This project entailed the meticulous cleaning of a dataset detailing the Nashville housing market. The source of the data was an .xlsx
file which was subsequently imported into SSMS and housed in a table named 'NashvilleHousing'.
- Review of Raw Data: Started with a thorough examination of the raw data contained within the 'NashvilleHousing' table.
- 'SaleDate' Column: Utilized the
CONVERT
function to format dates, removing the time component. - 'PropertyAddress' Column: Employed the
ISNULL
function to fill null entries using values from rows sharing the same Parcel ID. - Column Division - 'PropertyAddress': Split into two new columns to separate Address and City using the
SUBSTRING
function. - Column Division - 'OwnerAddress': Split into three new columns for Address, City, and State using the
PARSENAME
function. - 'SoldAsVacant' Column: Transformed 'Y' and 'N' to 'Yes' and 'No' with a
CASE
statement. - Removing Duplicates: Implemented the
ROW_NUMBER
function within a CTE to identify and remove duplicates. - Useless Columns Removal: Deleted obsolete columns post-manipulation and those lacking valuable information, such as 'TaxDistrict'.
- Final Check: Conducted a last review to ensure the integrity and cleanliness of the updated table.
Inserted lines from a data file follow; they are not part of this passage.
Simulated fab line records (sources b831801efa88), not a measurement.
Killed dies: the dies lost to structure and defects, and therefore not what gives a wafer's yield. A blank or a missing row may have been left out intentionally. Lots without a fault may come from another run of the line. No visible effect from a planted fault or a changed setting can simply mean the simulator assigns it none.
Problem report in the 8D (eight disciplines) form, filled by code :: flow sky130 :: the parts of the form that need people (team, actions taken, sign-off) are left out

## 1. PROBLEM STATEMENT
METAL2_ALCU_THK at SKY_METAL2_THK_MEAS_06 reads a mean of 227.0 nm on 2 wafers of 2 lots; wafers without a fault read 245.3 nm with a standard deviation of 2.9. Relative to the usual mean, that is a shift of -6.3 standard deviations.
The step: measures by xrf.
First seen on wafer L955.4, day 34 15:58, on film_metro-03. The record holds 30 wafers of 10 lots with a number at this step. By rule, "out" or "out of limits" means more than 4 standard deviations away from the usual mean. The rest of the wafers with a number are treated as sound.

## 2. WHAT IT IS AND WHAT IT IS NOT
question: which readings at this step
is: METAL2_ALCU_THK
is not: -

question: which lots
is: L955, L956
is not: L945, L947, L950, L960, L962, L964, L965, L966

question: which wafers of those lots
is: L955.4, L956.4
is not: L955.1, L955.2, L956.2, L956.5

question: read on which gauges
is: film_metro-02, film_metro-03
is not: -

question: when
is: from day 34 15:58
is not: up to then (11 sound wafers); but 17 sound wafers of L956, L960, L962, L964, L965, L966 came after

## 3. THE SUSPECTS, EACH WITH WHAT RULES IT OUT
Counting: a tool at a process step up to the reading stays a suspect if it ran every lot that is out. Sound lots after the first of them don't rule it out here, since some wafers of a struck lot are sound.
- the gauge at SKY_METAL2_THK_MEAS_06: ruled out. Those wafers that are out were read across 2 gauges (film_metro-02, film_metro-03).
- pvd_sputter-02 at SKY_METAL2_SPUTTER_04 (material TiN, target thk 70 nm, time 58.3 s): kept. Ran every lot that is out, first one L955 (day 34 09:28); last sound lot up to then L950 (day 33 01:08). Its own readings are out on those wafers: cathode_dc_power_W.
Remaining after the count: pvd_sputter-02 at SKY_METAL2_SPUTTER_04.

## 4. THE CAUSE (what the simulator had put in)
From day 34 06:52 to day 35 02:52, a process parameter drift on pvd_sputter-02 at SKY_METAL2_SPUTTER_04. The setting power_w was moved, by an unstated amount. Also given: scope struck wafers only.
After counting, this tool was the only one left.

The original dataset comprising 56,477 rows was condensed to a clean, analysis-ready table of 56,373 rows. The cleaning process resulted in the elimination of merely 104 rows, which constitutes roughly 0.002% of the total data, ensuring a dataset primed for future analysis.
I applied a variety of SQL techniques, such as Aggregate Functions, Joins, Window Functions, CTEs, and Views to refine the dataset.
This project followed a step-by-step tutorial: SQL Tutorial
- SQL/SSMS
- Excel
- Download the dataset.
- Load the data into SSMS.
- Execute the cleaning operations.